Japanese victims' families pursue claims against U.S.

Divers find 8 bodies in sunken fishing vessel

October 28, 2001|By LOS ANGELES TIMES

HONOLULU - As the Navy's $60 million effort to retrieve bodies from the sunken Ehime Maru nears completion, with eight out of nine recovered, the victims' families are pursuing claims against the U.S. government for the accident, a Navy spokeswoman confirmed yesterday.

Claims for damages have been filed on behalf of family members and survivors of the Feb. 9 collision between the Ehime Maru and the U.S. submarine Greeneville, said Lt. Pauline Storum of the Navy's Office of Information. Ehime prefecture is also seeking compensation for the loss of the Ehime Maru.

The Navy will not disclose how many claims were received or the dollar amounts, out of respect for the families' privacy, Storum said. The claims were given to U.S. military representatives in Japan. Families have the option to file suit if the claims are not settled.

In Hawaii, the unexpected recovery of an eighth body from the sunken Ehime Maru this week has given divers hope that they will also find the last missing student who perished when the Greeneville suddenly surfaced under the fisheries training vessel.
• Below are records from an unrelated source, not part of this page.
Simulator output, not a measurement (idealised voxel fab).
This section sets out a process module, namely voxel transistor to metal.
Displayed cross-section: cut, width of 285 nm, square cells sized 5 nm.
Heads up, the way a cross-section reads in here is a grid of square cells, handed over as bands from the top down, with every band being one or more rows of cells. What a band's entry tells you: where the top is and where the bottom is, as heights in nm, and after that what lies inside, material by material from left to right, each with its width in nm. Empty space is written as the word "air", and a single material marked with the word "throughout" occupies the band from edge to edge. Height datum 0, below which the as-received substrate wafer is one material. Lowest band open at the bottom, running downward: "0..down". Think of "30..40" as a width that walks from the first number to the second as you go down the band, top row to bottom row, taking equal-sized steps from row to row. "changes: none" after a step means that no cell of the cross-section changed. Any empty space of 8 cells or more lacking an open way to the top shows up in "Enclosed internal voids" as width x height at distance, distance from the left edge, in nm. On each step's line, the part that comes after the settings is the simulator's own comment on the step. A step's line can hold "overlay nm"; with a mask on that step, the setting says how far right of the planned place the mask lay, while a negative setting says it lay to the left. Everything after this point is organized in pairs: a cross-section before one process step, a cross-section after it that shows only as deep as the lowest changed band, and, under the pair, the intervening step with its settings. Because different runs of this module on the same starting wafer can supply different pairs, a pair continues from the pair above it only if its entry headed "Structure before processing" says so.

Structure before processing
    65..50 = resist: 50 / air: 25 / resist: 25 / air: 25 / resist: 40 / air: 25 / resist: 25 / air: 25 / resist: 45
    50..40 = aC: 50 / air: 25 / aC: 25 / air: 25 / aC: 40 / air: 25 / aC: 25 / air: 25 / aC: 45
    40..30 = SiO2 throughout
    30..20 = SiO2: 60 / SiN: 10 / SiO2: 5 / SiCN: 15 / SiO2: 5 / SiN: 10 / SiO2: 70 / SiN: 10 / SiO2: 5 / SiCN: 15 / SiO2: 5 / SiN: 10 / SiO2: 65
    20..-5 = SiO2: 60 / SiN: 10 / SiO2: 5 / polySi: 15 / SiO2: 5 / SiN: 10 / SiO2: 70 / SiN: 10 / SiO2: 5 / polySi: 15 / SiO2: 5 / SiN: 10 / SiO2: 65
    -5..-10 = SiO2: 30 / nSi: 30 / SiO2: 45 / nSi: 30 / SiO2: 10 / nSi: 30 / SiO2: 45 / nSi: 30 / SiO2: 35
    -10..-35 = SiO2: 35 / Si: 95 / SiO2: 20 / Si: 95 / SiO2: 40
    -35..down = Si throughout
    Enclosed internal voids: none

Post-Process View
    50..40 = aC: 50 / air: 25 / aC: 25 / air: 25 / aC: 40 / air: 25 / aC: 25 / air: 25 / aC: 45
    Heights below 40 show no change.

Based on last sightings before the ship went down, the Navy had expected to find up to seven victims. "The divers are very motivated to getting 100 percent [of the crew]," said Capt. Christopher Murray, the Navy's supervisor of diving.

The most recent body identified was that of teacher Hiroshi Makizawa, whose wedding ring was found in an earlier dive and given to his widow, Mika. They have a 4-year-old son.

The 66 divers who have been probing the compartments of the ship were to be given their first day off today since dives began Oct. 15. Working from a barge that serves as a dive platform, they have searched two-thirds of the 190-foot vessel. They will resume working tomorrow, hoping to complete the job by the end of the week.

Five of the victims' families left Honolulu on Friday to return home, carrying the cremated remains of their loved ones.

In its effort to make amends for the accident, the Navy has spent $60 million on the recovery effort, $20 million more than expected. The Navy accepted complete responsibility for the collision.

Investigators determined that the submarine's captain, Cmdr. Scott Waddle, rushed his crew and failed to perform an adequate periscope search before the nuclear submarine surfaced under the Ehime Maru. The surfacing maneuver was performed for the benefit of civilian guests.